3.6 KMeans Clustering

This clustering algorithm divides a set of n observations into k clusters. In general, clustering is a method of assigning comparable data points to groups using data patterns. Clustering algorithms find similar data points and allocate them to the same set.

## subset the data
clust.data <-  dat[, c(3,12,13)]
scaled.data <-  as.data.frame(scale(clust.data)[,1:3])

A subset of the original data is created containing only the 3 numeric variables: term, monthly charges and total charges. This subset is then scaled.

3.6.1 Heat Map Representation of Clusters

distance <-  get_dist(scaled.data)
fviz_dist(distance, gradient = list(low = "yellow", mid = "orange", high = "darkred"), show_labels = FALSE)

Heatmap representation of potential clusters

The above heatmap indicates that different clusters exist in this data (based on the three numerical variables).

3.6.2 Determination of optimal class.

fviz_nbclust(scaled.data, kmeans, method = "wss")

The elbow method is used to find the optimal number of clusters using the fviz_nbclust() function to create a plot of the number of clusters vs. the total within sum of squares. For this plot it appears that there is a bit of an elbow or “bend” at k = 5 clusters. This is the optimal number of clusters.
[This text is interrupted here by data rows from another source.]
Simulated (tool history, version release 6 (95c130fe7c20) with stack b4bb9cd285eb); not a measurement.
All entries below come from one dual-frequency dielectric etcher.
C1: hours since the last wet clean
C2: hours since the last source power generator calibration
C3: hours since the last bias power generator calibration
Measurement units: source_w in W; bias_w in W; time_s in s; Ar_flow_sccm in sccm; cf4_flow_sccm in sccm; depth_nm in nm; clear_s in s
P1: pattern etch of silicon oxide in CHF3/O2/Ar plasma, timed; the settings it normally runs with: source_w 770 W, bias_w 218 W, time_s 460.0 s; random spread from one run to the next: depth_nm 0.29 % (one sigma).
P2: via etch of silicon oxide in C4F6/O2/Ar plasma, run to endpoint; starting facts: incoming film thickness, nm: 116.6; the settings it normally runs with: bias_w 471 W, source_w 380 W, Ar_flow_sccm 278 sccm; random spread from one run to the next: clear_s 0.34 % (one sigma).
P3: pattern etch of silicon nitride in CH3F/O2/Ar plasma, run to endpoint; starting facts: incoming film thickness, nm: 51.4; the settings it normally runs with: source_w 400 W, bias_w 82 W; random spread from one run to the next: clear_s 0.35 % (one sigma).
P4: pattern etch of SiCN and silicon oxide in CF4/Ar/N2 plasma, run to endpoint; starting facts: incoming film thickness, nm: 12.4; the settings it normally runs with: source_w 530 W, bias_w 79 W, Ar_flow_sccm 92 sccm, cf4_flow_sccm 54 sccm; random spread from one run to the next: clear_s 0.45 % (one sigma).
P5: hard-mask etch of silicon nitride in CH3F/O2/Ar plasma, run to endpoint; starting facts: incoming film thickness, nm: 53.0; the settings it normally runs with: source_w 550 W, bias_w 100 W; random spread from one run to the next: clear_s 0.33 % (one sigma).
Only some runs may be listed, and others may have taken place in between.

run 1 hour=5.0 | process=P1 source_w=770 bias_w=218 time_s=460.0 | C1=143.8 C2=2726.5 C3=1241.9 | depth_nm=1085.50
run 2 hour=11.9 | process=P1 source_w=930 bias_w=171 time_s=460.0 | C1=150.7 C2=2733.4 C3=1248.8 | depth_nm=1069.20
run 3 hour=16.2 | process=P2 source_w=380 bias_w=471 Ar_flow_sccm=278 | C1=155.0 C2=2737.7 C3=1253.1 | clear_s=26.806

3.6.3 K-Means Clustering with Optimal K

k-means clustering is performed on the dataset using the optimal value for k of 5:

set.seed(20)     # make this reproducible
k5 <- kmeans(x = scaled.data,  # name of dataset
             centers = 5,      # number of clusters
             iter.max = 10,    
             nstart = 25,      # number of initial configurations
             algorithm = "Hartigan-Wong",
             trace = FALSE)

There were 5 clusters of sizes 204, 252, 191, 221 and 132. 204 customers were assigned to cluster 1. 252 customers were assigned to cluster 2. 191 customers were assigned to cluster 3. 221 customers were assigned to cluster 4. 132 customers were assigned to cluster 5

3.6.4 Scatter plot of the clusters

The clusters are visualized on a scatterplot that displays the first two principal components on the axes using the fivz_cluster() function:

fviz_cluster(k5, data = scaled.data)

Scatter Plot of Final cluster results

kable(aggregate(clust.data, by=list(cluster=k5$cluster), mean), col.names = c("Cluster", "Term", "Monthly Charges", "Total Charges"))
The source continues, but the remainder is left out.